Multifamily can no longer be seen as a safe bet

Masked by the sector darling’s significant growth over the past four years, many miscalculations are now coming to a head.

Multifamily has been one of the most favored sectors in private real estate for over a decade. It has been the most popular sector-specific strategy by total capital raised in all but one of the past 10 years, according to PERE data.

But multifamily’s reputation as a safe investment bet – based on the premise that housing has the most resilient demand of any property type – is being called into question amid emerging distress in the sector, as PERE examines in this month’s cover story.

Managers developed one speculative apartment project after another in 2021 and 2022, assuming cheap debt and robust rent growth would continue. Those assumptions did not pan out, and firms are now having to sell those assets at significant losses amid a glut of supply in the market.

Indeed, in a PERE podcast interview due out next week, Brian Thies, a director with the North American banks team at Fitch Ratings, noted the asset class has “flown under the radar a bit” because of the significant growth the sector has seen over the past four years. Thies’ colleague and team head Christopher Wolfe added that such growth “is probably masking what’s underneath.”

What Wolf is alluding to is the elevated refinancing risks for US multifamily loans coming due over the next few years, as highlighted in a February report from Fitch Ratings. The ratings agency noted that base rates have increased by 525 basis points since 2014 – when many of this year’s maturing loans were originated or underwritten – reducing debt service coverage ratios and making it more challenging for borrowers to refinance some maturing multifamily loans.

This is particularly the case for mortgages backed by properties under rent control or rent stabilization measures. In areas where rent stabilization policies are in place, borrowers are less able to pass on cost increases to tenants and thus face a higher risk of default. Examples include New York City, which passed a series of tenant-friendly laws in 2019, as well as other cities that have rent control regulations, including those in California and New Jersey.

Meanwhile, the commercial property price index for apartment buildings in the US has fallen by approximately 27 percent over the past two years, according to data from Fitch and Green Street.

Return expectations reflect the troubles unfolding in multifamily. Total returns for US apartments are forecast to be -1.7 percent in 2024 – the second lowest after office, with a -6.3 percent projected return – according to industry body Pension Real Estate Association’s Q1 2024 Consensus Forecast Survey. Moreover, multifamily is also forecast to be the second-worst performer in 2025, 2026 and the five-year period spanning 2024 to 2028, the survey showed.

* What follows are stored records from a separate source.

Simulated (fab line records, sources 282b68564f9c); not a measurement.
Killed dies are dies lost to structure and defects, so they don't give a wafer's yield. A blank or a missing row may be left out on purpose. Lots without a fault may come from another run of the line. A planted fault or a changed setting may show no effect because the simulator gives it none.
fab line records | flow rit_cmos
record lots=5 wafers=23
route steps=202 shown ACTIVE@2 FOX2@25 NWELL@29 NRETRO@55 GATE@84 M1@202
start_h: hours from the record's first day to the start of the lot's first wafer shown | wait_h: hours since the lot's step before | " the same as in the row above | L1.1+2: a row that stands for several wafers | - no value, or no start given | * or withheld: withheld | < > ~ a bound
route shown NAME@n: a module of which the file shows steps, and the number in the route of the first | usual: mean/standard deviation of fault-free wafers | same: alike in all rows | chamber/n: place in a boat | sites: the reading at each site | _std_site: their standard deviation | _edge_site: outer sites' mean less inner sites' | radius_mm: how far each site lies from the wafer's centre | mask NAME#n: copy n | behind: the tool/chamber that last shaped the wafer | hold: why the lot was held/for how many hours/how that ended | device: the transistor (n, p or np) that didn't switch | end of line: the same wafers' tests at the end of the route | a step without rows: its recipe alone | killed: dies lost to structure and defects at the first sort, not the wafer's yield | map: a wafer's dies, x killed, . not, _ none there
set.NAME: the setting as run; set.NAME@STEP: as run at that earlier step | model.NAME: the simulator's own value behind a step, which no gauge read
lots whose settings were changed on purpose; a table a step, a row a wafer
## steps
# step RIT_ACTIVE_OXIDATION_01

Such a dismal forecast does not mean that managers are opting out of multifamily, however. Crow Holdings Capital, for example, has a target allocation of 35 percent to the sector in its latest fund, but is likely to pause residential purchases until next year.

What has changed, however, is market participants are now approaching multifamily investing with greater caution than they did just two years ago. At least for now, it spells the end of the industry’s reputation as a safe bet.